Beets Bigger than Baby’s Head!
It appears that this is the Year of Giant Root Crops at Valley Flora. Last week it was spuds; this week it’s beets. We took the time to thin our beets this season, and the results are astounding, if not somewhat overwhelming. Some of the beets we harvested this week were true monsters, so if normal-looking beets intimidate you, then brace yourself.
But honestly, there isn’t much to be afraid of. The big beets are just as tender and tasty as the smaller ones, and they’ll store for weeks if not months in your fridge. We decided to go ahead and put a few in your share (even though a single beet might have done the trick), with the thought that some of you might want to have enough on hand to make a batch of borscht, or a big beet salad, or a mighty root roast, or to simply carve off a few slices every few days until they’re gone.
Remember that you can eat the beet greens. They cook up just like Swiss chard, and are chock-full of nutrients.
We’ve officially crossed the halfway point in our 28-week Harvest Basket season and we’re curious how it’s going for you. Too many carrots? Want more potatoes? Craving kale? Loving the tomatoes?
Drop us a line at firstname.lastname@example.org and let us know how you’re feeling about the quantity and variety of produce we’ve been giving you each week. We guarantee we’ll never be able to make 100% of our members 100% happy 100% of the time, but if you share your 2 cents with us we’ll do our best to achieve the greatest good for the greatest number of eaters as often as possible!
In your share this week:
- Head Lettuce
- Summer Squash
- Heirloom Tomatoes
- Cherry Tomatoes
- Sweet Peppers
- Sweet Corn
Please note: all of our produce is field-rinsed, not washed. We recommend you wash all of your produce before eating it.

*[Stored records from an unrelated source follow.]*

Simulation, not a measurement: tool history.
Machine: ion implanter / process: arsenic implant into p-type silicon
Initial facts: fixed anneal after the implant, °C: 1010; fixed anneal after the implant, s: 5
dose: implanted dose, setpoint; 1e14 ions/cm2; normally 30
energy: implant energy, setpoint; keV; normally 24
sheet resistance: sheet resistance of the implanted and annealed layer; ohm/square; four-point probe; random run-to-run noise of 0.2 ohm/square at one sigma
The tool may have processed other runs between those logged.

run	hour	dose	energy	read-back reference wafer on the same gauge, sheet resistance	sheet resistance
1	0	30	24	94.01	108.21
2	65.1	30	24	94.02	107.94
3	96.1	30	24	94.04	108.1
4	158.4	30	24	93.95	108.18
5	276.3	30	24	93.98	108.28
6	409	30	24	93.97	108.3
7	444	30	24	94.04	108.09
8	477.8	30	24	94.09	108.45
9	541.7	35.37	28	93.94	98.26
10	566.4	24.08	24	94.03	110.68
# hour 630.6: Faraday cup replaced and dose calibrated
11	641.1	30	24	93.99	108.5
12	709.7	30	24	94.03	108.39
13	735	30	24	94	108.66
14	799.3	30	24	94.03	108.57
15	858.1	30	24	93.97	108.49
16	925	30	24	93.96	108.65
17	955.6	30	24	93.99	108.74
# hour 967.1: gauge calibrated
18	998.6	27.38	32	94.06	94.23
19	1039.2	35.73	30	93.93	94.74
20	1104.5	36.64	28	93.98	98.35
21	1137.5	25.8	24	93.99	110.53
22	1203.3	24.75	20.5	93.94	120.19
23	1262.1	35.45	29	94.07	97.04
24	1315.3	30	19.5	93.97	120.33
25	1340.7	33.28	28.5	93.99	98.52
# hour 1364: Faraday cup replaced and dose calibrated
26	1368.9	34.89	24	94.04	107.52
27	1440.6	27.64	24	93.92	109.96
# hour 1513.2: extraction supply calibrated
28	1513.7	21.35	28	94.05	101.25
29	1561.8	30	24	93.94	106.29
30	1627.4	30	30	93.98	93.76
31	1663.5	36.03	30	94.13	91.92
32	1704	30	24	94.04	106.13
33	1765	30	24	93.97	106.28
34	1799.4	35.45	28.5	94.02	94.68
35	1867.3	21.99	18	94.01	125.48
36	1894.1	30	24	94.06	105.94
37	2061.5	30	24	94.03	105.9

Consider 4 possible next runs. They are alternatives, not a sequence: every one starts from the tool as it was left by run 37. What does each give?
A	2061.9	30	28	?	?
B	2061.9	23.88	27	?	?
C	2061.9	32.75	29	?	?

Leeks are a member of the Allium family (along with onions, scallions, garlic, shallots, etc.). They have a relatively mild, delicate flavor compared with onions, and are most commonly paired with potatoes to make potato leek soup. You can use them anyway that you would use onions, to deepen the flavor of any dish.
Leeks typically size up by the end of August and are harvested deep into the winter. We grow two varieties – one that is earlier but less frost hardy; the other is slower to fatten up but will survive the cold, wet weather of winter.
Storage: in the fridge, in a plastic bag. Will hold up for at least a week, if not two.
Farm Fact of the Week:
Assuming average germination, a single carrot bed has 5,280 carrots in it, or about 700 pounds of carrots. That seems to be a magic number for Fall crop yields this year. One bed of red onions yielded 700 pounds, and one bed of red potatoes yielded 700 pounds.